A person shows US dollars at a currency exchange store in Manila, Philippines, Oct. 21, 2022. — REUTERS/LISA MARIE DAVID

By Luisa Maria Jacinta C. Jocson, Reporter

THE PHILIPPINES’ balance of payments (BoP) position swung to a surplus in October, ending six straight months of contraction, the central bank said.

Data released by the Bangko Sentral ng Pilipinas (BSP) showed the country’s BoP surplus widened to $1.5 billion in October from $711 million in the same month a year ago.

Month on month, this was a turnaround from the $414-million deficit in September.

October also saw the biggest BoP surplus since the $3.081 billion recorded in January.

“The BoP surplus in October 2023 reflected inflows arising mainly from the National Government’s (NG) net foreign currency deposits with the BSP, and the BSP’s net foreign exchange operations and net income from its investments abroad,” the central bank said.

The BoP is a gauge to show the country’s economic transactions with the rest of the world at a given time. A surplus shows that more money flowed into the Philippines than what had exited, while a deficit means more funds fled the economy.

In the first 10 months of 2023, the BoP position stood at a $3.2-billion surplus, a turnaround from the $7.1-billion deficit in the same period a year ago.

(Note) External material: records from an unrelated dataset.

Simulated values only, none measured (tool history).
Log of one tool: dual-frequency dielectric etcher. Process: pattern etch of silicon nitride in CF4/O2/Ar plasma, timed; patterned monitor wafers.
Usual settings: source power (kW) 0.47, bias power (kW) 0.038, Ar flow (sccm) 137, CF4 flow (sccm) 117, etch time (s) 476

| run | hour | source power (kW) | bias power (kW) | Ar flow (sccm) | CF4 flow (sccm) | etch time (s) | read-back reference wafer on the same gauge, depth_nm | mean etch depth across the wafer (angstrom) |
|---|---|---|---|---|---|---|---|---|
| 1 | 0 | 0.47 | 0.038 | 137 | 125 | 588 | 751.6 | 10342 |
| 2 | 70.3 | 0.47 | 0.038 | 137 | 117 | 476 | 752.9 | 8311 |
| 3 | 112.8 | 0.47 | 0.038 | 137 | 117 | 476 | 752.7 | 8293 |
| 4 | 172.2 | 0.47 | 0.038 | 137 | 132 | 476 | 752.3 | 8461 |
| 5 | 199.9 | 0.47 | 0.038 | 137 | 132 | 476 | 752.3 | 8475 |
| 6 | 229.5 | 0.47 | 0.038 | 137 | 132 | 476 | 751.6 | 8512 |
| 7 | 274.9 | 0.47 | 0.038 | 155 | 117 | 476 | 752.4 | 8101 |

“Based on preliminary data, this development reflected mainly the improvement in the balance of trade alongside the higher net inflows from personal remittances, trade in services, and foreign borrowings by the NG,” the BSP said.

Preliminary data from the local statistics agency showed that the trade gap narrowed by 14.7% to $39.82 billion in the January-to-September period from the $46.69-billion deficit a year ago.

In September alone, the trade deficit shrank by 27% year on year to $3.51 billion from the $4.83-billion gap recorded in the same month in 2022.

The BSP also said the net inflows from foreign direct investments also contributed to the BoP surplus.

China Banking Corp. Chief Economist Domini S. Velasquez said that the improving BoP position was due to lower merchandise trade deficits and bigger inflows through investments, remittances, and trade in services.

“Service exports have recently played a bigger role in the country’s balance of payments, compensating for some softening in merchandise trade,” she said in a Viber message.

At its end-October position, the BoP reflected a final gross international reserve (GIR) level of $101 billion, up by 2.96% from $98.1 billion as of end-September.

The dollar reserves were enough to cover 5.8 times the country’s short-term external debt based on original maturity and 3.7 times based on residual maturity.

It is also equivalent to 7.5 months’ worth of imports of goods and payments of services and primary income.

Rizal Commercial Banking Corp. Chief Economist Michael L. Ricafort said that the NG’s latest retail dollar bond offering also led to the higher BoP surplus and gross international reserves.

The Philippine government raised $1.26 billion from its first retail dollar bond offering under the Marcos administration, which was offered from late September to early October.

Ms. Velasquez expects the country’s BoP position to further improve in 2024, driven by a “general recovery of the global semiconductor industry, boosting Philippine merchandise exports.”

“For the coming months, BoP data could still improve with the continued increase in the country’s structural inflows as the economy reopens further towards greater normalcy,” Mr. Ricafort added.

The BSP expects the country’s BoP position to end the year at a $127-million deficit. Next year, the central bank sees the BoP position to end at $1-billion surplus, equivalent to 0.2% of GDP.